Understanding How Social Networks Optimise For Engagement

by Christina

Understanding How Social Networks Optimise For Engagement

If you want to use Facebook, Twitter, LinkedIn, or Instagram to promote your messages and content, you are going to need to understand how their algorithms work, then you will be able to optimise for engagement.

Ultimately all of the social media platforms have to make money.  They don't want to charge their users a subscription fee, so the option they have gone with is to let companies advertise to their users, the more engaged their users are the more customers they have for companies to advertise too.

How social media works:

  • More users on the platform leads to more advertisers bidding against each other for the users attention, which leads to more revenue for the platform
  • The more active users there are, the higher the platforms stock price (the more the company is worth)
  • To succeed at scale, social platforms need hundreds of millions of heavily addicted users spending more time on their sites/apps, inviting more users to use it, and creating content (free of charge) that hooks their friends into coming back
  • To create addictions, the users feed needs to have highly engaging content, that continuously draws them back

Because of the above, social algorithms are intentionally designed to reward highly-engaging accounts with greater future visibility.

Users have been trained (seeing likes, comments and reach at the bottom of their post) to understand that earning engagement is how they get their content seen.  If you want to use social media to promote your business this knowledge is crucial to your work.

What social media engagement algorithms also do:

  • reward engagement streaks
  • punish attempts to serve multiple audiences

What's a Social Media Engagement Streak?

  • You post a photo on Instagram and it gets a high number of comments and likes.
  • You think about why that photo worked so well and try something similar again.  You receive lots more views, likes, and comments
  • You try again with a similar post, and it really takes off, getting you loads of engagement.
  • You think you've mastered Social Media so you take a short break and come back a week later, you don't consider what worked last time and post something unrelated, it initially shows promise, but ends up with very little engagement.

That's an engagement streak.  Instagram spotted your post did better than usual, so it bolstered the reach of your next post.  When that also performed well, Instagram gave you even more reach.

As the fourth post was unrelated to the first three posts Instagram will initially extend its reach.  But when a low percent of viewers interact with it, the algorithm pushed the post back into lower visibility territory.  To start flying high again, you'll need to restart another string of high-performing content.

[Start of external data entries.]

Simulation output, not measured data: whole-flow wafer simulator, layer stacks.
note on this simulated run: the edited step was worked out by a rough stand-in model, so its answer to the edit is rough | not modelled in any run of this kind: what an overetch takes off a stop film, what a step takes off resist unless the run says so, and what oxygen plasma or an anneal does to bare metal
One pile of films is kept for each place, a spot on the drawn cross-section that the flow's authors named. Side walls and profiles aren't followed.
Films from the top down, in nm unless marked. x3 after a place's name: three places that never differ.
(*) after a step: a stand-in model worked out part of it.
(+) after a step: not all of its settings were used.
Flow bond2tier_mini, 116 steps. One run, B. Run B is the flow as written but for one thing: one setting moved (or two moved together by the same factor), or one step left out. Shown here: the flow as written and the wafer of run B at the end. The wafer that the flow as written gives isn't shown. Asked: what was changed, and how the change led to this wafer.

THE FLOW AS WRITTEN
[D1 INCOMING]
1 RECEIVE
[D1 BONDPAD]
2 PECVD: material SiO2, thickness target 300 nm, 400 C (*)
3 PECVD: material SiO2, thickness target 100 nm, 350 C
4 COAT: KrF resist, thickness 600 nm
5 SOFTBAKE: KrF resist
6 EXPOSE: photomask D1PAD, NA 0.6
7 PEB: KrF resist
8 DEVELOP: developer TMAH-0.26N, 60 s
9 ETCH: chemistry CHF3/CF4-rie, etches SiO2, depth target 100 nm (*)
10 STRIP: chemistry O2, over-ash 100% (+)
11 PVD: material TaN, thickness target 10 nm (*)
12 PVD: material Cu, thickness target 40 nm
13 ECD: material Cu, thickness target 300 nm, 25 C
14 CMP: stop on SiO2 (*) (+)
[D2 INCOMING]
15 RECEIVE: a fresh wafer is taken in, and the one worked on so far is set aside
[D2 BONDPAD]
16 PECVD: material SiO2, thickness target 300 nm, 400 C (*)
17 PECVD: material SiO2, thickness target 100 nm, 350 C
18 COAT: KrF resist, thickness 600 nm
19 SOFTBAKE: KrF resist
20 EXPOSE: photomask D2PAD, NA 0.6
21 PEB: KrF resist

Instagram, Facebook, Twitter, LinkedIn, and others have been following this model with their algorithms for at least the past 3-4 years.  However, the impact is greater now because:

  • There's more competition
  • The machine learning systems are vastly more sophisticated
  • The learning models have trillions more input data to work with
  • Both software and UX design techniques have become better at addiction generation

What you need to take from this to have a chance of promoting your content on social platforms:

  • Optimise your social posts to discover high resonance, high-engagement-earning content
  • Once you've found a system that works, stick with that strategy until you notice engagement fading, at which point, more experimentation may be worthwhile.
  • When you've got a streak going, don't lose it by posting something that could throw the algorithm off from promoting you
  • If you need to drive traffic to your website, you'll need to design a feed that builds up algorithmic equity through engagement, then spend that equity on traffic-driving posts with links (3rd party links are pushed down feeds to keep users engaged on the social media platform)

This might not be the way you want to do things, but Social Media platforms want users to stay with them, and not to go off to your website.

Why can't you serve multiple audiences on social media?

If you post about different things that interest you, instead of being focused on one thing, your content's potential reach will get hurt.

The reality is that social networks, as sophisticated as they are, don't try to optimise who to show your different content pieces to.  The algorithms assume that either an account's content is consistently engaging for someone or it's not.  They're designed, or at leased optimised for single-focus accounts.

This is great for celebrities.  People follow them because they are interested in everything they do, the celebrity is the focus.  Those accounts flawlessly match the algorithms' design.

There is no right answer on how to promote your content in social media, optimising to these algorithms may be wrong, but if you need people to find you it's exactly what you have to do.